Charleston Tea Plantation, Angel Oak
On August 28 I made a trip to Charleston, SC, where I visited the Charleston Tea Plantation, the Angel Oak, the Morris Island Lighthouse, and Bessinger's Barbecue.
The Charleston Tea Plantation on Wadmalaw Island is the only tea plantation in the United States. Charleston's sandy soil, high average temperature, high humidity, and high rainfall are ideal tea-growing conditions. The farm dates back to 1963, but the plants themselves are descendants of ones from a tea farm started in 1888 in Summerville.
The crops resemble manicured hedges because of the way the leaves are harvested - they are trimmed off the top, just as hedges are trimmed. Several trimmings are made each season.
There are two tours offered - one is a trip around the grounds in a trolley for a fee (at $10 it's a bit steep, but I think it's worth it, as you see all the grounds as well as learn a lot about the history and operations); the other is a free tour of the processing facility, where you see the machinery used and watch videos along the way detailing the process. One interesting thing I learned that I did not know is there is only one species of plant (Camellia Sinensis) used for tea; all variations (green, black, oolong, orange pekoe, etc.) are based upon processing methods and gradings, such as oxidation time.

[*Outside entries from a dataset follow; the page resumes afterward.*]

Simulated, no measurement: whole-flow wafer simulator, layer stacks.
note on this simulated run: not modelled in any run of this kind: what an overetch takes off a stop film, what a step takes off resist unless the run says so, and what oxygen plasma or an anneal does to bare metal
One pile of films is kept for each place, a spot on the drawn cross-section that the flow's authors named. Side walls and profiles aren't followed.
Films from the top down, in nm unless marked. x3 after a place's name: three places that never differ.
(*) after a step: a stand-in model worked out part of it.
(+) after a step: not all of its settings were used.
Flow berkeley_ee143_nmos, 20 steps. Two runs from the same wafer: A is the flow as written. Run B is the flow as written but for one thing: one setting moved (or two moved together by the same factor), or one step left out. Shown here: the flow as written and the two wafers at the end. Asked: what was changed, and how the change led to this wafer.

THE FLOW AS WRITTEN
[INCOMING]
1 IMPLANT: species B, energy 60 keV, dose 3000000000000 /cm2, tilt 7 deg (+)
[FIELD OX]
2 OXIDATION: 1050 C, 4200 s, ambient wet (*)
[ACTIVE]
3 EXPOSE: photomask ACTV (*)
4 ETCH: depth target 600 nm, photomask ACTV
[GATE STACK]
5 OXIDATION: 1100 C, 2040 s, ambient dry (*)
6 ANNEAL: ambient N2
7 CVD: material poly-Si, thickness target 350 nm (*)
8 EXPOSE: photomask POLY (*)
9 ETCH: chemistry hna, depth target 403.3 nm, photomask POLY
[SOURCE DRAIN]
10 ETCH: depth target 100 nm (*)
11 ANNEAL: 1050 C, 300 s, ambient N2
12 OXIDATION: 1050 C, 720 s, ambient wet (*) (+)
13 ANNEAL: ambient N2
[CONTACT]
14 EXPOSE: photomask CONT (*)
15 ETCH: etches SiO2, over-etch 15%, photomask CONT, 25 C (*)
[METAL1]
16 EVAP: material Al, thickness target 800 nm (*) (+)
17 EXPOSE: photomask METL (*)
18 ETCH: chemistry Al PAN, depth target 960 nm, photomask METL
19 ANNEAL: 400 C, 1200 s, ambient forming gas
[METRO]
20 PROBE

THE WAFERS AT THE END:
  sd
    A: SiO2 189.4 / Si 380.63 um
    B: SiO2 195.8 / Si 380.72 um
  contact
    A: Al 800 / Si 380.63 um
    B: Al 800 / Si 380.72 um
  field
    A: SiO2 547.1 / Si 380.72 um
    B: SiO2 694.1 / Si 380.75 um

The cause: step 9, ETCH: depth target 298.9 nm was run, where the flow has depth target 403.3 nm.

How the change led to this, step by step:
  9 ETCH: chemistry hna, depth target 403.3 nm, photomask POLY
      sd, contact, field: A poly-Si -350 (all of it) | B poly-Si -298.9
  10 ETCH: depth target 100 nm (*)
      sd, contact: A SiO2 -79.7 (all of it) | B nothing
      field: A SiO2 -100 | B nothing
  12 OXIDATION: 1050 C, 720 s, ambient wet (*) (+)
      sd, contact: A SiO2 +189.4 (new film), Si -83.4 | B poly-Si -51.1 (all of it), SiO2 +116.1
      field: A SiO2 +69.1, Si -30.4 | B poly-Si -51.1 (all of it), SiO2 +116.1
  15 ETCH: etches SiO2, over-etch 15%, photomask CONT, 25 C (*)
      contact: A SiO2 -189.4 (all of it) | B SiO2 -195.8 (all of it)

Their custom-built harvester, the only machine like it in the world.
I saw several garden spiders on this trip; this guy was hanging out at the plantation waiting for his afternoon cup of tea; you can see the harvester in the background.
From there I headed back up the island toward Charleston and stopped to visit the oldest tree on the east coast, the Angel Oak, a live oak believed to be around 1500 years old. It is mindblowingly massive!
I then headed out to Folly Island, which was seriously crowded due to a regional surfing competition. I made my way through the crowds to the quiet north end of the island to see the Morris Island Lighthouse. It was completed in 1876 and once stood on Folly Island, but erosion has led to its isolation. Look to its right and you'll see in the distance the Sullivans Island Lighthouse (with its light flashing) that I visited back in April.
And, what would a roadtrip be without a good meal? You may be familiar with Maurice's barbecue empire in the Columbia area - well, his brother runs his own barbecue restaurant in Charleston, called Bessinger's; it's on Highway 17 near the western terminus of I-526. It was some mighty fine barbecue ... better than his brother's. I'd make a trip back just to eat there. It was the perfect way to end a great day of adventuring.